I began blogging over a decade ago, when my now-teen son Myles was a baby. It was mostly for fun, something that provided me a creative outlet as well as kept my scattered family and friends up to date on what we were doing. I never overshared, but I really enjoyed describing my awe with my infant son’s progress to toddlerdom.
My blog took on different forms over the years as my life took on different shapes: a mommy blog, a grief blog, a Pittsburgh sports fan blog, a pregnancy blog, a homeschooling blog, a travel blog. For the last several years, it has become the home of the “Only Catholic Expat Steelersfan Mommyblogger in Beijing.” Through all those iterations, the constant has been a focus on my kids. Myles and Brigid have always provided me ample material to post.
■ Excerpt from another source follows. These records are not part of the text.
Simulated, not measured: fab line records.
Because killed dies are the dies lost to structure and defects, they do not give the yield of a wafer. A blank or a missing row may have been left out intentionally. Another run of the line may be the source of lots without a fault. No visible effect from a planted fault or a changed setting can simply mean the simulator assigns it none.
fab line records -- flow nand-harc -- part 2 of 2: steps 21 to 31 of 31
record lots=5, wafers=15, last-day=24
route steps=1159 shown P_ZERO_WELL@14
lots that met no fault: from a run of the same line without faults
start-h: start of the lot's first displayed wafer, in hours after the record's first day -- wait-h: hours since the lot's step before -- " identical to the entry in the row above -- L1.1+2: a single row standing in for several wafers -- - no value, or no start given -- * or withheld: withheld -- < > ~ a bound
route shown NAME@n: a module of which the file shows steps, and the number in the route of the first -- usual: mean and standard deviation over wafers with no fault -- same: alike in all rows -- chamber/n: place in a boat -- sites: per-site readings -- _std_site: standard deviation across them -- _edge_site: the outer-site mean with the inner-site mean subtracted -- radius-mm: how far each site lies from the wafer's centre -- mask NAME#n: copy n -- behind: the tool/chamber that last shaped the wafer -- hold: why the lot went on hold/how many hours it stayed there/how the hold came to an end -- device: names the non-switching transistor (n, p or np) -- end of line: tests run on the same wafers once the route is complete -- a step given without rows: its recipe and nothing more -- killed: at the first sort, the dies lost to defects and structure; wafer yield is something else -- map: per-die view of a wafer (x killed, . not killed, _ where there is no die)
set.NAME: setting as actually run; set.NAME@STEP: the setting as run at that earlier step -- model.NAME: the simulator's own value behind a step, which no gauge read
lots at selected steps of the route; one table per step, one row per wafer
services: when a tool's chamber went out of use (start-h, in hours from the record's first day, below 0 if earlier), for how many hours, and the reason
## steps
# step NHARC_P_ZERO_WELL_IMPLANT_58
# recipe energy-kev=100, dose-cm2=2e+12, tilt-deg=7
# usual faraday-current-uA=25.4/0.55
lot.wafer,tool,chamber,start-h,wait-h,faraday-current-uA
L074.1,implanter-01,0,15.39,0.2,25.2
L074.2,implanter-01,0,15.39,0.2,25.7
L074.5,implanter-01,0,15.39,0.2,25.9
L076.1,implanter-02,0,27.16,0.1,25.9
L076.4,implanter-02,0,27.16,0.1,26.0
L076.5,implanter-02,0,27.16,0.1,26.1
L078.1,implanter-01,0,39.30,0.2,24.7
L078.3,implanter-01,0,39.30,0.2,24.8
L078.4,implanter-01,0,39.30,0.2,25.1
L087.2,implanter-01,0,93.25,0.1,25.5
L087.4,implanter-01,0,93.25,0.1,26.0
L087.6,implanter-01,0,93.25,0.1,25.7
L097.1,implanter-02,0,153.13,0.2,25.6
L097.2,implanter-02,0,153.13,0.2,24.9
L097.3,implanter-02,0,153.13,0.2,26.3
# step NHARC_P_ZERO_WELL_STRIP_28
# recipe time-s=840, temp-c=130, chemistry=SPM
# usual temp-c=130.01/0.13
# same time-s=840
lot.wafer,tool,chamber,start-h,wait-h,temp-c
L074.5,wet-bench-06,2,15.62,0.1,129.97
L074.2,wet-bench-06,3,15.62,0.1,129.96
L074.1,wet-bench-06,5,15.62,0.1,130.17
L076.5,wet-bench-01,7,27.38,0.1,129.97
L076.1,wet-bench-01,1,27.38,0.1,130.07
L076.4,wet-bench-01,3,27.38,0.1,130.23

My blogging caught the attention of someone associated with beijingkids magazine in 2010, and shortly after I began my column Alternate Routes. As an extension of what I was already writing about online, I especially mined my kids’ experiences for material. In the pages of this magazine, I have given the readers a peek into some of my son’s personal milestones in Beijing—going out for soccer (August 2011), buying his first guitar at Rock Mei Mei (August 2012), and dancing on a table at a Beijing Oktoberfest party (October 2015).
Whenever he would find beijingkids in Shunyi or Sanlitun, he would pick up a copy and start flipping through it.
“Did you write in this month’s issue?” he would ask, then adding proudly, “Did you write about me?”
In October of last year, Myles turned thirteen. Suddenly, I was conscious of the absence of funny toddler and preschool moments in my days. Now there was a teenager in my home who might not be comfortable with anyone outside of our family circle reading details he would rather keep private.
It wasn’t that I exploited every moment of his life; I had my self-imposed limits, like no mentions of bodily fluids or private parts. Toddlers in particular say funny things about bodily fluids and private parts. My own kids were no different. However, I kept those to myself out of respect.
Since Myles’ birthday, I was beginning to wonder if maybe he would take issue with my broadcasting anything about his life, even to my relatively limited audience.
I asked him as I was writing this what he thought about his being the subject of my blog posts and the focus of this column specifically. Did he have any reservations, I wanted to know.
He shrugged, “Not really. You can write whatever you want.”
I attempted to press him further on the subject, but in response I received more variations of the same indifference.
I appreciated the faith he had in me, that I would not overstep the bounds. I reviewed some of my past columns and blog posts and realized why he held this trust. If anyone had cause to be embarrassed by anything I had divulged in print or online, it would be me. Usually in my vignettes, if Myles and Brigid played any part, they were cast as the heroes, while I was more often their less-than-capable sidekick.
I suppose my next challenge as a mommy blogger is not material drying up, but keeping the dialogue going with my new teenager to know when he wants privacy.